Saturday, September 25, 2010

The Other Side of the Coin - The PQRS of Redressal

If you accept the four 'rights' for a complainant, then perhaps the PQRS of redressal (catchy title - check, bullets - check, simple once you've read it - check, absurdly familiar to someone else you repeat this to - check) might also be worth spending some time on. 

Disclaimer: No theorists were mangled, misquoted or otherwise publicized in creating the material for this approach. 

P for Process and Possession
  • Process: Keep the process as simple and clear-cut for your stakeholders as possible. The simpler and more direct the process, the better - if I have to push ten buttons for ten different menu choices in an IVRS when I am already displeased, or if I have to find my way through a convoluted system of reportees and authorities to air my grievance, you make an already bad situation worse. In the first case, I get frustrated to the point I do not give you the chance to even hear me out. In the second case, I am sharing my side of the story, unopposed, to every keg in the wheel before I get to the right person - which means that even internally, your image takes a hit. Imagine an employee who wants to complain about discrimination in the workplace. A single, aimless/fruitless iteration through a single department will yield you three more employees who will start to think they are also being discriminated against.
  • Possession: Once you have the complaint before you, take ownership of the issue. Nothing can be more infuriating to a complainant than to see the complaint being orphaned. In back-end service organizations, the easiest tickets are often bastardized with multiple claimants - or in sales, where people vie for the easiest/least troublesome accounts/complaints - and at the end, you have someone who's stuck with complaints he does not want to handle. It is important that the issues be owned by someone who actually wants to see a resolution - and if that is not you, then the complaint shouldn't have come to you in the first place.

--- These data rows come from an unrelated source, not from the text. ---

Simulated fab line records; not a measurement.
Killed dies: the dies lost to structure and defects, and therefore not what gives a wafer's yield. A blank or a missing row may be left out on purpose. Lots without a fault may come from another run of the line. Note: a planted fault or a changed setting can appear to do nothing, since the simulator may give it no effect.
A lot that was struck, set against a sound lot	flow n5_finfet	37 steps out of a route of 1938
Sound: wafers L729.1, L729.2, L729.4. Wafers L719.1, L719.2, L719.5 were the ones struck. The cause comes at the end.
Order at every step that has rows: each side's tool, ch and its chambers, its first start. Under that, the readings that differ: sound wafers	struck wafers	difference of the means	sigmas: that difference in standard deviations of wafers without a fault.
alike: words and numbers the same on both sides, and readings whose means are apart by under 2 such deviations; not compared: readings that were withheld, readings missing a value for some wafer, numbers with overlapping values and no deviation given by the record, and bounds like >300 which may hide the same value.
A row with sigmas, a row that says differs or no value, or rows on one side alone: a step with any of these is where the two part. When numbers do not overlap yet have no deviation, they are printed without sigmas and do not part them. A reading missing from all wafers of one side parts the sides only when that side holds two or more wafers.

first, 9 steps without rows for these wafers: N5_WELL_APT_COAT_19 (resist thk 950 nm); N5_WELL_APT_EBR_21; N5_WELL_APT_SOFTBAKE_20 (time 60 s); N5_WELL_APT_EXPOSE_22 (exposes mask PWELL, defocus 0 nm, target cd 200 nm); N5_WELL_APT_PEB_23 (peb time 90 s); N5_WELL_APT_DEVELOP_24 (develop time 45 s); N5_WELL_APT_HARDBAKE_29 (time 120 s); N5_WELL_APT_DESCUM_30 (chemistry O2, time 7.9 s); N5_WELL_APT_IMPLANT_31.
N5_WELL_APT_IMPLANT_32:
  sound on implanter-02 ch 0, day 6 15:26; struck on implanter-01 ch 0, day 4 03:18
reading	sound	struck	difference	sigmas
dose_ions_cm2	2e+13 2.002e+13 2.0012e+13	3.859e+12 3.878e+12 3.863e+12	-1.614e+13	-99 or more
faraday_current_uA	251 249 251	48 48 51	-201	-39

Q for Quest and Questioning
  • Quest: Once a complaint has been received, the effort to resolve it should resemble a quest. A passionate, committed, no-stone-left-unturned approach that requires end-to-end ownership and the ability to view the picture at all levels. It is akin to strategy, where your destination is as important as your starting point, for the simple reason that your destination then forms the starting point for the next round. A customer might be willing to accept failure if he knows that sincere efforts were expended, but if nothing went in... then nothing comes out.
  • Questioning: Common fallacies in issue resolution are the anchoring and recency effects. Anchoring is when you accept the complainant's version and proceed on that basis - and the complaint might just as well be a CYA (cover your a$$) measure as a genuine grievance. It's in fact a lose-lose situation - on a genuine complaint, if you fail to explore all alternatives, you may not realize what actually went wrong or where your system failed; if you operate on an erroneous foundation, you end up wronging someone else. Remember all those times you went crying to your mother about how Shyam, your next-door neighbour, pushed you down... after you'd kicked him in the shin, called him names and let the air out of his cycle?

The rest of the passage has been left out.